Tuesday, November 21, 2017

Homebuying Adventures, Part 2... Septic Failed Inspection

TL:DR The deal's off....the septic is toast.

It's been a roller coaster for sure. I got the septic inspection for the place on No Name Rd on Monday. The guy opened the lid, took one look at it, and told me (First words out of his mouth) "The tank is failed."  It was one big, cracked, rooted mess. On top of that, the tank is right next to the property line. This may have been ok when it was put in in the 70's (septic guy's guess) but it's not ok now.  Now it has to be 5' away from the line. Not to mention other distances from the foundation, potable water lines, etc. It would be highly, highly unlikely they would issue a repair permit for it where it is, a new system would have to be installed somewhere else. And the only spot that would comply with all the setback requirements (canal, lake, their well, adjacent wells, property lines, potable water lines) would be......under the existing structure.  So, the choices are, A. limp along with the current one and be very careful with water use, etc. B. Rip out the structures and put in a new tank.  Rip out and relocate the well pump, water lines and palm tree and put it there and I'm not even sure that would comply.  Hard to know for sure without the survey and thankfully I hadn't already shelled out the $700 for that.  But the septic guy said "If you could move it five feet from the property line you'd be ok, but then it's too close to the house.  C. Try to get a variance and easement to replace it in the current spot. This would cost thousands and take years if happened at all. They're not exactly consumer friendly in this county. If you're not a big developer they're not interested in helping.  D. Try to get someone to do the work without a permit. I have no idea how feasible that would be but then when I go to sell the first question is, hey, where's the permit for this new system?  Any way you look at it, there would be significant money, time and headaches involved.
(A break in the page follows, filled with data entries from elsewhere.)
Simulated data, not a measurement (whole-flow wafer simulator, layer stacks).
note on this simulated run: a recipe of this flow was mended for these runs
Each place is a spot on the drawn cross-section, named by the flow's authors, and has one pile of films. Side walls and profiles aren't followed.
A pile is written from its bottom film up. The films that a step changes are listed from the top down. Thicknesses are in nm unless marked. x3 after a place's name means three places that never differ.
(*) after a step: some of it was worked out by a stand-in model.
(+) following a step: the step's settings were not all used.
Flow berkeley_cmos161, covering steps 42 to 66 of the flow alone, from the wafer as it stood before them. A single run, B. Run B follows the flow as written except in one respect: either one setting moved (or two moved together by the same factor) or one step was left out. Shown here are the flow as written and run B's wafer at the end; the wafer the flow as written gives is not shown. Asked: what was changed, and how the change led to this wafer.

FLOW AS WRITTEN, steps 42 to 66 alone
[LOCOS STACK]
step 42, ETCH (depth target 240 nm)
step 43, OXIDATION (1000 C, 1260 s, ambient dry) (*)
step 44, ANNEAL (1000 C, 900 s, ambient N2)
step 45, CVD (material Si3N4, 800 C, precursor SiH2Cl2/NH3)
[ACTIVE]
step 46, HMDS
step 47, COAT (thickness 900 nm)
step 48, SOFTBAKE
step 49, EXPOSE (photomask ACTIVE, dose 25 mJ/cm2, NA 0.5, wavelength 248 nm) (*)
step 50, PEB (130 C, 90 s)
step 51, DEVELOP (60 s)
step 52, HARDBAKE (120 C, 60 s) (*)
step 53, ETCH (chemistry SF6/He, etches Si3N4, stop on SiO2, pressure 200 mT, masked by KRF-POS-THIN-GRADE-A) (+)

Anyway, when I got that report I advised the realtor that I was cancelling the contract. Thank god I had the inspection contingencies.  Within hours, the sellers advised me they were willing to make a significant price concession if I would accept the property as-is. Well, I gave it some thought. I wasn't planning to build on the property any time soon, if ever. (Since the whole lot is in a flood zone any new structure has to be at an 8 foot elevation so that's a whole 'nother can of worms....)  I currently have a composting toilet in the RV and I could put one in the house. I'm good at managing that and graywater so I could do it in the house too. Though one reason for BUYING something with a house on it was so I could take a shower without worry, just flush my toilet like a normal person, not have to throw my TP in the trash, and wash clothes without using a laundromat. I suspect that's why there's no W/D in it now. The current owners never lived there but the ones before them did. I bet they were babying that tank too. Why else would you not have a washer and dryer??  Anyway, after weighing it for a bit, I decided that I did love the place and I could live with the composting toilet option.  I told the sellers I would take their offer.

I went back to the property yesterday to double check a few things, measure the fences, etc. Turns out the fence between them and the rear neighbor IS on the property line so the tank is too close. What I didn't expect to find is that the fence between them and the neighbor across the road is way OUTSIDE the property line. It's a dead end street but the street right-of-way goes all the way to the water's edge. It belongs to the county. Nobody may be using it but you still can't just fence it in and use it. Once again....no permit. The well may even be in that right of way, it's certainly close. Once again, it would take a survey to know for sure. I learned a few more things that concerned me.....no one ever went through the process to de-title the trailer and convert it to real property. (permits, fees and taxes involved there) AND the sellers never got title to it. :-( You have to do one or the other.  Sigh.......the person that sold it to them is dead so now there's more headaches involved, as the title insurance company won't insure without that. I heard that directly from the title insurance company. I guess when they bought it, they bought it from a sick close friend for a pittance and never did any of that. No title insurance, simple quitclaim deed, no survey, etc. Maybe trying to save $$, I don't know.  That may come back to bite them now.

While I was at the property I looked more closely at the construction of the addition. Pressing my hand to the wall I was astonished to find that what I thought was beadboard paneling over drywall turned out to be plastic panels over plain, unbacked styrofoam. I don't know how that would react in a fire but I don't think it would be good. The uncovered styro I could see in the bathroom where the back of the vanity had disintegrated had no markings to indicate it was fire resistant or anything other than the plain styro you get at Hobby Lobby. I also noticed that the skirting in the back was bowed.......like the trailer had subsided a bit. Also, a tree had fallen on the roof and punched one hole I could see and put a big dent on the roof. Now that I knew the panels were plastic and wouldn't show signs of water damage I was a little more worried about that.

In any event, I had measured the appliances that needed to be replaced so I went back home to wait for the sellers to sign the paperwork. And wait. And wait. I was wondering what was taking so long since they were the ones who made the offer to me. I woke up the next morning and nothing. An hour or two later I got the news I had been expecting....the sellers were backing out of the deal. Sigh. I guess I was expected to counter, but I was frankly done. I had told the realtor that I absolutely wasn't paying a penny more, and I meant what I said. It's a shame, it's a pretty lot, but the fact that it's in the 8' flood zone with a failed septic means that anyone trying to build on it will incur thousands in extra costs and extreme difficulty in getting homeowners insurance. Since I didn't plan to build it wasn't as big a deal for me, but it would have made it a struggle to sell down the road.